Loading and Saving Sequences and Alignments

The :mod:`io` module supports input and output of common sequence formats. Single sequences can be loaded from disk with :func:`io.LoadSequence`, alignments are loaded with :func:`io.LoadAlignment` and lists of sequences are loaded with :func:`io.LoadSequenceList`. In addition to the file based input methods, sequences can also be loaded from a string:

seq_string='''>sequence
abcdefghiklmnop'''
s=io.LoadSequenceFromString(seq_string, 'fasta')
print s.name, s # will print "sequence abcdefghiklmnop"

Note that, in that case specifying the format is mandatory.

The SequenceHandle

Represents a sequence. New instances are created with :func:`CreateSequence`.

The SequenceList

Represents a list of sequences. The class provides a row-based interface. New instances are created with :func:`CreateSequenceList`.

The AlignmentHandle

The :class:`AlignmentHandle` represents a list of aligned sequences. In constrast to :class:`SequenceList`, an alignment requires all sequences to be of the same length. New instances of alignments are created with :func:`CreateAlignment` and :func:`AlignmentFromSequenceList`.

Typically sequence alignments are used column-based, i.e by looking at an aligned columns in the sequence alignment. To get a row-based (sequence) view on the sequence list, use :meth:`GetSequenceList()`.

All functions that operate on an alignment will again produce a valid alignment. This mean that it is not possible to change the length of one sequence, without adjusting the other sequences, too.

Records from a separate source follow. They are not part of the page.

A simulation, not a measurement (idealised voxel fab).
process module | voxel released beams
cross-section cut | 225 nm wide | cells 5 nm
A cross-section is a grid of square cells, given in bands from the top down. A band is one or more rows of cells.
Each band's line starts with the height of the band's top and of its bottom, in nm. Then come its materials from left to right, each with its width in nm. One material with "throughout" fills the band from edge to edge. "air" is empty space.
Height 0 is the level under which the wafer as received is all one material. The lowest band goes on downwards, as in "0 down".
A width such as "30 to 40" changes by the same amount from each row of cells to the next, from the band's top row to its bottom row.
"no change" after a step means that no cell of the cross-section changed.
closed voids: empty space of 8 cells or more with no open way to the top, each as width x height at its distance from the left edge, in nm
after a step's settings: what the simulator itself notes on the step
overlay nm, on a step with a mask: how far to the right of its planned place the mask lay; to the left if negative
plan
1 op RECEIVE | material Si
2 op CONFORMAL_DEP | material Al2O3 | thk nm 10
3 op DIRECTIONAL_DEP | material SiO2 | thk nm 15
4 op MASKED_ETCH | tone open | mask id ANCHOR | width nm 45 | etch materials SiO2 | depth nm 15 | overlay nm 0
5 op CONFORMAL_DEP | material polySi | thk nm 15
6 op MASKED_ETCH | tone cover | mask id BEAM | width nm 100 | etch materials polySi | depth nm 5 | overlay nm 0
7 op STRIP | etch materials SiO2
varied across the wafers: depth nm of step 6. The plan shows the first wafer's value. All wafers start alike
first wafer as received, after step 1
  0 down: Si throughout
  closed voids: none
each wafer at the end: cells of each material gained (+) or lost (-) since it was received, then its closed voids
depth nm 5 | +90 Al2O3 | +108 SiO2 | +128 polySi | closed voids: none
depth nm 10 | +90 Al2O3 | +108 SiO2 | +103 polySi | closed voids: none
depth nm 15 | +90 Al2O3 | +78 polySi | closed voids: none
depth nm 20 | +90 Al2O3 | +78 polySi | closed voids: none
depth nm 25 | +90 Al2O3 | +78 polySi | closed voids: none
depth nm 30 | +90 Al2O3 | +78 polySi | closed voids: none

The following example shows how to iterate over the columns and sequences of an alignment:

aln=io.LoadAlignment('aln.fasta')
# iterate over the columns
for col in aln:
  print col

# iterate over the sequences
for s in aln.sequences:
  print s

Note

Several of these methods just forward calls to the sequence. For more detailed information, have a look at the :class:`SequenceHandle` documentation.